6th and 8th position at the NIPS 2013 Multi-label Bird Species Classification
The Bird NIPS4B competition asked participants to identify which of 87 sound classes of birds and their ecosystem are present into 1000 continuous wild recordings. The training dataset consisted of 687 labelled recordings. Hear the first and the second of these recordings for an example for Sylvia cantillans singing and Sylvia melanocephala calling on the one hand and Sylvia cantillans singing and Petronia petronie calling on the other hand.
Jinseok Nam together with Dong-Hyun Lee (Team ABIA) and Eneldo Loza Mencía (Team ELM@KE) achieved the 8th and 6th best performances, respectively, which were computed on 67% of the test set. During the competition the organizers continuously published the current results on the remaining 33% of the test set, where both teams finished 5th and 4th, respectively. But unfortunately the final ranking was computed on the other 67% of the test set, and when this ranking was revealed, we had to find out that we were eventually overtaken by a very small margin on this relevant test set. There were 32 competitors in total.

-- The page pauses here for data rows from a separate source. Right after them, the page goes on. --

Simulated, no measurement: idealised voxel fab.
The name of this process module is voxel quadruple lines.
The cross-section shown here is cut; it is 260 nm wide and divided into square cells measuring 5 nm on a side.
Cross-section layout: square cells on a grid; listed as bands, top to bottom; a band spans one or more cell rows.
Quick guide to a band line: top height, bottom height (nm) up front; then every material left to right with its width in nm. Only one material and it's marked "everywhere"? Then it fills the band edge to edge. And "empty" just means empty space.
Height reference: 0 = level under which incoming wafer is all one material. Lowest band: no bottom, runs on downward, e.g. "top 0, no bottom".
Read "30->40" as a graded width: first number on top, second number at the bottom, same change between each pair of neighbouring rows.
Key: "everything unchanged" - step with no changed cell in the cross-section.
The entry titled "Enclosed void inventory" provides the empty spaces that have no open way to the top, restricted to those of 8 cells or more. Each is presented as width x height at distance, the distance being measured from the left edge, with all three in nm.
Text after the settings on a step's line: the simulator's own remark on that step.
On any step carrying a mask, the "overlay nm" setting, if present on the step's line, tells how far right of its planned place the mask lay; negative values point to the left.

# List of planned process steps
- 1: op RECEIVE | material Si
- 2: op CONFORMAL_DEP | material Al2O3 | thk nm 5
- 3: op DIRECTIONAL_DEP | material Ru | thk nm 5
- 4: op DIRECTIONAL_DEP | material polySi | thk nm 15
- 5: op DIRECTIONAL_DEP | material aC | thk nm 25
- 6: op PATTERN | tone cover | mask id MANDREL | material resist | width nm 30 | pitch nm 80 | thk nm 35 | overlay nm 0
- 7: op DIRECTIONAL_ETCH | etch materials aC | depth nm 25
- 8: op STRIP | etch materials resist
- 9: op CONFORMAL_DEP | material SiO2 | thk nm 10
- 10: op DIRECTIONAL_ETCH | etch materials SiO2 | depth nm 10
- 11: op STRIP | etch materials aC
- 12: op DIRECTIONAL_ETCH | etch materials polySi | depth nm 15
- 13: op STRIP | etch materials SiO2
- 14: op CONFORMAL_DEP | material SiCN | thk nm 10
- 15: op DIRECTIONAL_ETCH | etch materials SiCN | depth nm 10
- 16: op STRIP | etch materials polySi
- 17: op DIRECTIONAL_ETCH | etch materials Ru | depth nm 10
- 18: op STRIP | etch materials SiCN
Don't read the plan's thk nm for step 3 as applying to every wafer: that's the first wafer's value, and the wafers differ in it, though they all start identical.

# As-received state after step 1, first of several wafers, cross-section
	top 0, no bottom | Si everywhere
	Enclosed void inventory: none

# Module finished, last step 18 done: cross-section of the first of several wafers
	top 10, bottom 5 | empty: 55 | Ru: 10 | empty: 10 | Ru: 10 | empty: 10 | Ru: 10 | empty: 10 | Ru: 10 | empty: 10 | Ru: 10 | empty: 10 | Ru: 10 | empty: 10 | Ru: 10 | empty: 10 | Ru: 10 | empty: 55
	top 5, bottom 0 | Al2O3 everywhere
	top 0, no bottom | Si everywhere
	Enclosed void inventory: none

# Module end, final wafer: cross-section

The first three competitors used advanced and sophisticated techniques for audio processing, and this is reflected by the margin to the remaining competitors. We are in the next block of competitors who (presumably) did not have any special experience with audio processing. However, by adapting deep learning techniques and optimizing (multi-label) machine learning approaches we managed to be on top of this group.
We used the preprocessed data provided by the organizers, which essentially transforms the audio samples in a frequency dependent representation (MFCC). On this data, we applied techniques known from deep learning and visual computing (patch-based sampling, feature learning, denoising autoencoders) to obtain vectors of 2000 features for each audio recording. This was used as training information for learning a single hidden layer neural network (ABIA) and a combination of a multi-label pairwise ensemble of SVMs and 50000 random decision trees (ELM@KE).